One day in May of last year I was at church and a gal I know, who is a teacher at a Montessori school came over to me and asked if I would consider being her assistant in her kindergarten class.
Just like that, someone offered me a job.
My kids could come with me. There was a full time preschool for Simon.
I had gone and looked at this school when Ben was four. I really, really wanted to send him there.
It just wasn’t financially feasible. Or even justifiable.
But now he could go there. For free.
After several conversations and much prayer, and after my sister said to me,
There are a lot of people looking for jobs right now. It seems like if someone is just handing one to you without your even looking for it, well then, you ought to take it if you can.
And so I did.
I said yes, I would love to be in a Montessori kindergarten classroom. For a season.

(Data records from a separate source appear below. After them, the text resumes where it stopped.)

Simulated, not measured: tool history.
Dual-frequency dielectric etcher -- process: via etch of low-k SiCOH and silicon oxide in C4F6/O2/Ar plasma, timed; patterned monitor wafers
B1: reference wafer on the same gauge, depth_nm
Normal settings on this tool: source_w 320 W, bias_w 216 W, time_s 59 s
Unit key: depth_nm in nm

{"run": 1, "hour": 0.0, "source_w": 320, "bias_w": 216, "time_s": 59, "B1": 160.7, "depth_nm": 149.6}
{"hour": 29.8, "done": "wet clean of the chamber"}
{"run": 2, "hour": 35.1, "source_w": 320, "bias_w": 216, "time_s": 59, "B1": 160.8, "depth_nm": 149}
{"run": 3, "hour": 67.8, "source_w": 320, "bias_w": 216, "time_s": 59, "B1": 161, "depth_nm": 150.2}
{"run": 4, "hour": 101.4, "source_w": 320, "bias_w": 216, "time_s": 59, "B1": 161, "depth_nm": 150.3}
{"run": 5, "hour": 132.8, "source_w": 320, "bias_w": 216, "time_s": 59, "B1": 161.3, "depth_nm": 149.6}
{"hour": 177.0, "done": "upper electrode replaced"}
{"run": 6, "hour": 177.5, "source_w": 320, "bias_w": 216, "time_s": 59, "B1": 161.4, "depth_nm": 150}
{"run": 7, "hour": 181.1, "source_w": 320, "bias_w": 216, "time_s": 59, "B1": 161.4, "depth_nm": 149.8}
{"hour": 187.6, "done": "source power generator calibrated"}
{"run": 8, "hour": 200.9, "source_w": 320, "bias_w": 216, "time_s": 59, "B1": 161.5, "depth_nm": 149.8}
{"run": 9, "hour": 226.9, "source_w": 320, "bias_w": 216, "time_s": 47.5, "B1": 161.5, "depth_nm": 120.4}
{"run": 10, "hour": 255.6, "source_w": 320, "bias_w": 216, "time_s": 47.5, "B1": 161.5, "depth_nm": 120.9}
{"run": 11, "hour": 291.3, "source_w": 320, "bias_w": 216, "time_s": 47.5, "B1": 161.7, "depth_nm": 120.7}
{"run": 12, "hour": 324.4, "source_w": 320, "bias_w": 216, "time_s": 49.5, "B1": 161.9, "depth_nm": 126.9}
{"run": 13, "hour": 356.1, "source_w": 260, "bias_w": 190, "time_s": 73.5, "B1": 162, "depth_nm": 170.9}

So I pulled out my skirts, bought some insanely comfortable shoes and dove in.
I started work a couple of weeks before my kids started school.
I was really nervous to meet the other teachers. I don’t make a great first impression. I also don’t interview well.
So it’s a lucky thing I never had to be interviewed.
Slowly, though, I got to know this group of great gals with whom I would spend the next year of my life.
For two weeks, we made labels and organized. We cleaned and dusted and rearranged furniture. And we laminated and cut things out. And we organized some more. I began to get excited.
And after two weeks, even though I really, really loved the laminating machine, I was ready for some kiddos.
And so we began. Simon, Ben and me.
For the most part, we all loved school.
We had a few bumps on the move from public to Montessori for Ben.
He cried on the first day of school when the teacher said,
Write me a description of what you did this summer. Oh, and go ahead and write in cursive.
They start a little earlier with cursive in a Montessori school than they do in regular school,
about four years earlier.
His teacher quickly smoothed it over and made an exception for Ben.
Over time, he began to write in cursive.
And over time, we began to be able to read it.
Simon pretty much ate up the whole experience from the first day. He loved all the little routines. Lunch set up. Lunch. Lunch clean up. He even loved naptime.
I quickly settled into the rhythm of the days. Morning lessons, lunch and recess, dishes and afternoon jobs.
Being at school was not hard. The work had a mundane accomplish-ability about it that was refreshing. I never had to take any work home as an assistant.
Which was a blessing.
Because at home.
Well, that’s where things were a little fuzzier. And by fuzzy, I mean completely insane and out of control.
The first month I would come home and sit down because I wasn’t use to standing up all day, so I would just need to sit down for a minute.
Well, it turns out I really really needed to be hitting it in that minute. And the several that followed it in which I just could not. get. up.
Because BLINK it would be time for dinner and WHOA…how did it get to be time for football/soccer/random school event already?
And wait a minute it’s 11pm and I really should have done some laundry in there somewhere because I don’t think anyone has a clean uniform.
This is the point in the story where I tip my hat to the many, many women who do this kind of thing every. single. day. And who have been doing it for a long, long time.
Sometimes, when I would mention that I had started working in a school, people would look at me like hanging out with 20 kindergartners was sort of rough going. And I was so confused, because working at the Montessori school was downright relaxing compared to the rest of my day.
Over time, I began to get the hang of it.
And over time, I even felt a little bit less insane.
Put the load of laundry in the second you get home.
In the next second, start dinner.
Whatever you do, DO NOT SIT DOWN.
Keep energy bars around since there is no time for a snack.
Always make sure people bring their homework in the car, in case there is a spare minute to work on it.
Wave at husband as you pass each other at the house before one goes with one child to one event and the other with another child to a different event.
And this is the point in the story where I tip not just my hat but whatever the heck else I can possibly tip to the many, many women who are doing this all. by. themselves.
I can’t even think about how I would have done the last year without Taido, who picked up slack in all kinds of places, not the least of which was figuring out dinner on the many nights I dropped the ball.
I could not be more grateful that I married a man who can cook.